A federal judge will consider next week a request to temporarily block Wisconsin’s voter ID law following reports that the state may have violated a previous court order related to the administration of free identification cards. U.S. District Judge James Peterson has scheduled a hearing for Oct. 12 to consider a motion filed late Tuesday by the liberal group One Wisconsin Institute. Peterson on Friday ordered an investigation into media reports that Division of Motor Vehicles employees had given inaccurate information to people seeking state-issued free IDs for the November election, potentially violating an order from the judge’s July ruling in a broad challenge to voting laws implemented over the last five years. The findings of the DMV investigation are due to the judge by Friday. Peterson said both sides may offer evidence at the Oct. 12 hearing to argue whether the state has complied with his initial order.
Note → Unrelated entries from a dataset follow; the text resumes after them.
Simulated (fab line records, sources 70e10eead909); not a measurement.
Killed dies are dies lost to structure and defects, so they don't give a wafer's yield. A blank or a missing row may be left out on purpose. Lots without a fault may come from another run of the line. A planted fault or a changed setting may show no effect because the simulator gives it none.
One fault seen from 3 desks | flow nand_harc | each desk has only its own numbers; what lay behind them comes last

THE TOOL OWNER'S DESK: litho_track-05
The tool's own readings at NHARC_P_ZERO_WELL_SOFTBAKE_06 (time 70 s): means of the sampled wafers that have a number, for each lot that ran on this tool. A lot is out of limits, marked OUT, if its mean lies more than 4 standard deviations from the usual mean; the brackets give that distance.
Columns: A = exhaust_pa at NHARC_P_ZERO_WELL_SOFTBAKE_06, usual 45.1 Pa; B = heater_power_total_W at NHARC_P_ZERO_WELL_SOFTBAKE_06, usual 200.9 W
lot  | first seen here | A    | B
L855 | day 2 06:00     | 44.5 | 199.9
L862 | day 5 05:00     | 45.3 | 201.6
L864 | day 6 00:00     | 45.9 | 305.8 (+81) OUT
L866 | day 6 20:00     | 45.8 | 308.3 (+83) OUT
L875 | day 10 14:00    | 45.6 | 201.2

Joshua Kaul, an attorney for the plaintiffs, argued the state “does not have — and is incapable of implementing — a functioning safety net for its strict voter ID law.”
Plaintiffs are asking the judge to either temporarily suspend the voter ID law or to order several remedial measures to address issues with the ID petition process (IDPP), which is designed to help people who don’t have the proper documentation obtain IDs.
Attorneys argued the state isn’t ensuring that voters seeking IDs are given credentials promptly and isn’t properly informing the public that temporary voting credentials are to be given to those who enter the IDPP.